Environment contamination or pollution is defined as the presence of foreign or harmful materials in the air or the increase in their concentrations.  These are emitted in the form of gasses, or as miniscule solid particles.

All of these materials differ appreciably in the reaction and time of their active presence in the atmosphere, for which reason their impact on human health and ecosystems is quite varied.

Photochemical smog is a common phenomenon in several cities in the world, and is composed of harmful gasses such as tropospheric ozone or sulfur dioxide.  These are produced when nitrogen oxides that are present in air come into contact with the sun’s rays.  Nitrogen oxides – which in the atmosphere appear in the form of a dense layer similar to clouds – are substances emitted by vehicles, industries and to a lower degree by heating systems, all of which need oil and its derivatives (such as gasoline and paraffin) to function.
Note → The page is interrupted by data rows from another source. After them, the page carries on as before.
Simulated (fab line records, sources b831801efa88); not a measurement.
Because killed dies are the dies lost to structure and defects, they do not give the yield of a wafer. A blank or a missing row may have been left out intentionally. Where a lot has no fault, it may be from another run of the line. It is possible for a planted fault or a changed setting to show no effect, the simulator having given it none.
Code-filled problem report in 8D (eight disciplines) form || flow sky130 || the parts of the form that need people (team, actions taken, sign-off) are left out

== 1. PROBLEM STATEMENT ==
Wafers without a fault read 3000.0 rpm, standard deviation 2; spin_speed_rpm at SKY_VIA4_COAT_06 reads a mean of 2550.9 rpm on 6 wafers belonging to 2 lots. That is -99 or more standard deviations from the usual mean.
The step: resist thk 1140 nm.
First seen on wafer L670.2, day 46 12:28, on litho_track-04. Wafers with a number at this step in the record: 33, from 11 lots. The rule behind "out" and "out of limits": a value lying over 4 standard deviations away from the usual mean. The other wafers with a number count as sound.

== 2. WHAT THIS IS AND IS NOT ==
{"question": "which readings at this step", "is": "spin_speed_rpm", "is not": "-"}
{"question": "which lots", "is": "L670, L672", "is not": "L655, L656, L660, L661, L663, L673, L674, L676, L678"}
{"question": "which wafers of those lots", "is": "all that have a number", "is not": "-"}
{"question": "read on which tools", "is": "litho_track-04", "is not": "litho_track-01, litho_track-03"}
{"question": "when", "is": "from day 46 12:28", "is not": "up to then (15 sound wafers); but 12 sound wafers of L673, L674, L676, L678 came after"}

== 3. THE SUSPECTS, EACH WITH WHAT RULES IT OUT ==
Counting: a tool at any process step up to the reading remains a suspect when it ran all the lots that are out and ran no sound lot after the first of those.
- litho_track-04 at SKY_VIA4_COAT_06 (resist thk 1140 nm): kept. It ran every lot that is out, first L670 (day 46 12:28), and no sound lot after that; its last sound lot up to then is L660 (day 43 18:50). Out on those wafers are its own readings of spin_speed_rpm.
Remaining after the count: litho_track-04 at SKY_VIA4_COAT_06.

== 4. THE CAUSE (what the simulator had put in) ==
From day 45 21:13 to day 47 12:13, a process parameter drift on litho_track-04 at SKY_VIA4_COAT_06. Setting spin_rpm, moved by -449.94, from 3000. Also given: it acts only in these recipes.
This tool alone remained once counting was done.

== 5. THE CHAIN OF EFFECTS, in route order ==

The components of photochemical smog cause numerous problems for the environment and for human health.  Aside from contaminating the air, it causes damage to forest and agricultural zones close to cities, as well as to diverse animal species.  As for the health problems referred to above, it causes serious respiratory problems such as bronchitis, asthma and pulmonary emphysema, especially affecting children and the elderly.

This kind of smog develops especially in cities with a lot of traffic, which are sunny and which have little air movement due to nearby mountainous zones.  This is the case of the capital of Chile, Santiago.

This phenomenon is known as acid smog in winter, because the temperatures are much lower and the concentrations of sulfur dioxide rise because of the emissions of household central heating systems.  In addition, ground temperature is sometimes less than that of the upper levels of the atmosphere, causing air to stay close to the ground, and with it the polluting elements.
Today, several measures are being taken to lower photochemical smog indexes in affected countries, such as reducing the circulation of vehicles, the use of catalytic converters in cars, and the use of clean energy (such as wind and solar energy), among others.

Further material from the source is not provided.